Under the unkept canopy of oaks and the winding maze of scrub palm, my grandmother would step up to pay the couple dollars for zoo entry.
We’d walk by the cement pens inlaid into the Florida sugar sand, where lizards bask in the dirt, where alligators were separated from the rare Florida crocodile, and the exotic birds stood idle on rows of wooden perches.
Stuffed together, in close quarters, with their stimulation absorbed from outside, they picked up cuss words from the droves of tourists that walked past.
It was a frenzy of avian vocalizations, piercing to the ears.
A dozen blue and gold macaws screaming “shit! “ass!” followed by an almost instant lull.
In that silence, a lone bird would screech “I’m a pretty bird.”
As if a palette cleanser, a coy apology for inappropriate behavior.
Worse off than the birds were the mixed batch of monkeys, their little harry hands outstretched, begging for a handout: peanuts, shiny bubble gum wrappers, and cigarettes.
After the tourists let their cigs burn down to the quick, they’d get tossed into the pen.
The monkeys would snatch them up to feed their mimicked, human supported addiction.
Or, so the rumors went.
My grandmother didn’t care to cover our ears from the filthy mouthed birds, nor protect our eyes from the debaucherous gang of monkeys.
She was too preoccupied with getting to the games: the ring toss, shooting gallery, but most of all, skee ball.

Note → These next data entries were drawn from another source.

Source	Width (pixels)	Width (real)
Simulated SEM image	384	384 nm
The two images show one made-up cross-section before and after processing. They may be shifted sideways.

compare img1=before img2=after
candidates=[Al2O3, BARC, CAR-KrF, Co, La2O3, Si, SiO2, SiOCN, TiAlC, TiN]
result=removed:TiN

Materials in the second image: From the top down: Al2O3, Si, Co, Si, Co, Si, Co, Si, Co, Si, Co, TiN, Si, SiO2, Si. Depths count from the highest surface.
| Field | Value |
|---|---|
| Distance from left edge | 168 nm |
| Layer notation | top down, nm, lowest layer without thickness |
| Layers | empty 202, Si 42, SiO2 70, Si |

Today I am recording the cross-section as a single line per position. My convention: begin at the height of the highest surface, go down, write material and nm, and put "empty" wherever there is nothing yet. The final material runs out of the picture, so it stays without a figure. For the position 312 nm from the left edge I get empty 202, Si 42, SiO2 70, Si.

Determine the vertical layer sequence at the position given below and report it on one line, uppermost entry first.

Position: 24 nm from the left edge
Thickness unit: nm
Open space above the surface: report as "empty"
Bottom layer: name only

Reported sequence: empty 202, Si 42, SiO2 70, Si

I’d watch the wrinkled, loose skin hang from her tricep as she underhanded the clay ball down the wooden lane. It’d hit the ramp and consistently end up in the highest prized hole. She’d rack up rolls of tickets, and even though she’d pounce me in points, I always got to choose the prize.
Usually, the most unwieldy stuffed animal. The life size black bears, the giant, hunched dolphins.
We’d take them back to the house where my younger brother would teethe on their fur. The smell of his dried saliva would eventually make them un-play-with-able.
Come Monday, their odd, furry shapes would end up crammed into the garbage.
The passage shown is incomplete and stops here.